Mediation happened on April 20 but failed to resolve the issues and a facilitated restorative process was suggested.
The staff refused this, citing issues with the proposed facilitator, and the DHB suggested an alternative facilitator.
On May 1, the staff asked the DHB to commence a formal investigation into their claims.
The DHB responded on May 5 suggesting an investigation await the outcome of the facilitation.
It stated that if the applicants felt otherwise, the facilitation would have to be set aside while the investigation proceeded.
The DHB’s letter said its executive leader of operations Kieran McCann would conduct the investigation if it were to proceed.
“Further correspondence followed which led to the DHB abandoning the facilitation and on May 14, Mr McCann wrote advising he was launching a formal investigation into the applicants’ complaints,” Loftus said.

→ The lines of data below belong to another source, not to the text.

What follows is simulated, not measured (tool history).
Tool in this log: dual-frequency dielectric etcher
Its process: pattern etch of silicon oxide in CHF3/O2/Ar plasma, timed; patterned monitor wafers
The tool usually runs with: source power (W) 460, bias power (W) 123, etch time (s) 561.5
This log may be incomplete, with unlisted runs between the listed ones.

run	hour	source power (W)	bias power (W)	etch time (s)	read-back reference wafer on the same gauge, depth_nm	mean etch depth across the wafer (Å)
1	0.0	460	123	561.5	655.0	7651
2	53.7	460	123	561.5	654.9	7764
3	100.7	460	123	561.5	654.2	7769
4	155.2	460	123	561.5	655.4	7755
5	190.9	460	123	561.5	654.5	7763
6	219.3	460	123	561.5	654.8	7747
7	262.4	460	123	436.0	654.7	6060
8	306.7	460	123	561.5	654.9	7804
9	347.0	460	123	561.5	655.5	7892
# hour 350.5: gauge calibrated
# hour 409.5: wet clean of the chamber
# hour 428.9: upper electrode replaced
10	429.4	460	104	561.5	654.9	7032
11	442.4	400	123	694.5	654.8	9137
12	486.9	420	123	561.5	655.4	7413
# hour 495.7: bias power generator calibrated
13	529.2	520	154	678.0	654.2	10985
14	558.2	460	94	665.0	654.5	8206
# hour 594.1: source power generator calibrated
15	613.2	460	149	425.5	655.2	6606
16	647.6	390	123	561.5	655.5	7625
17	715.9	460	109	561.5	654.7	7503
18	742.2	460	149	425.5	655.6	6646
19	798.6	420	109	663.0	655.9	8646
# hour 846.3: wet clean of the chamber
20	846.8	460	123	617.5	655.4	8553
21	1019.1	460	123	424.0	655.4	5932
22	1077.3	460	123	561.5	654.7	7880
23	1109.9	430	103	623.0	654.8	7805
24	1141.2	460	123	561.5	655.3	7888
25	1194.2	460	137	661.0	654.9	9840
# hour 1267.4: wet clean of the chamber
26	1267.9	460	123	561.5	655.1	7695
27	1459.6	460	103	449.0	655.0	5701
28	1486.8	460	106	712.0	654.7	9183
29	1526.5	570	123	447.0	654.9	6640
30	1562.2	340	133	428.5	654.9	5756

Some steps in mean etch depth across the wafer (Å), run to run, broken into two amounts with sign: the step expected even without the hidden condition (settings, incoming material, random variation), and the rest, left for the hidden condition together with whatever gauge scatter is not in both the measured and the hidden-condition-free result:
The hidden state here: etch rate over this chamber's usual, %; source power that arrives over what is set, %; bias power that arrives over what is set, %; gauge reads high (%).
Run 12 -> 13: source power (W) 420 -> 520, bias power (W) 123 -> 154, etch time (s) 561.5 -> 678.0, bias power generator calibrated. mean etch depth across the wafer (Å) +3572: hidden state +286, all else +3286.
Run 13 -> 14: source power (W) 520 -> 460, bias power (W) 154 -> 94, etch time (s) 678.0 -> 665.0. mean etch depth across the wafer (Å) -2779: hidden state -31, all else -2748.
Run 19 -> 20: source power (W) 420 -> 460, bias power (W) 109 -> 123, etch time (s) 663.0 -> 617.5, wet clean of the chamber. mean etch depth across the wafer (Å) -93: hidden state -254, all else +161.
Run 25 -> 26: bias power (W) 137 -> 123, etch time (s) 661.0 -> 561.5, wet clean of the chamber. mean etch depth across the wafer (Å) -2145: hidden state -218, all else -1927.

McCann wrote: “It appears to us from the history, and in particular from the events of this year, that the four of you will not be able to work together with [the team leader] … For present purposes, we have reached the point as a result where we are considering the termination of your employment for ‘incompatibility’”.
Despite the staff demanding the investigation be conducted by an external and independent investigator, McCcan proceeded, with the four staff participating “under protest”.
On May 28, McCann’s investigation concluded the situation was no longer sustainable or salvageable and that it was best addressed by dismissing the four staff for incompatibility.
The staff were dismissed on June 9.
“While not the words they use, the applicants’ response to this is the DHB has engaged in a whitewash designed to protect a poor manager at the expense of a much larger number of her staff and a review will show this to be a flawed choice,” Loftus said.
The DHB’s lawyer Hamish Kynaston told the ERA the picture, as presented, remained incomplete until an investigation was completed.
This means the final outcome for the staff remains uncertain.
Loftus said cases involving dismissal for “dysfunctional employment relationship – incompatibility” were rare.
“Four cases simultaneously is, as far as I can find, previously unheard of.”
In similar cases, there needed to be a considerable effort put into trying to resolve the difficulties and trying to find alternatives to dismissal.
“The fact that only weeks passed between the DHB raising the possibility of dismissal for incapacity and dismissal would … suggest the applicants’ case may not only be arguable, but strongly so, although this view must be tempered by the fact the evidence is currently incomplete,” Loftus said.
Loftus concluded the DHB should grant the staff members’ requests to be temporarily reinstated, but to the payroll and not to a position within CSSD.
A spokesperson for the Wairarapa DHB said it would not comment on employment related matters.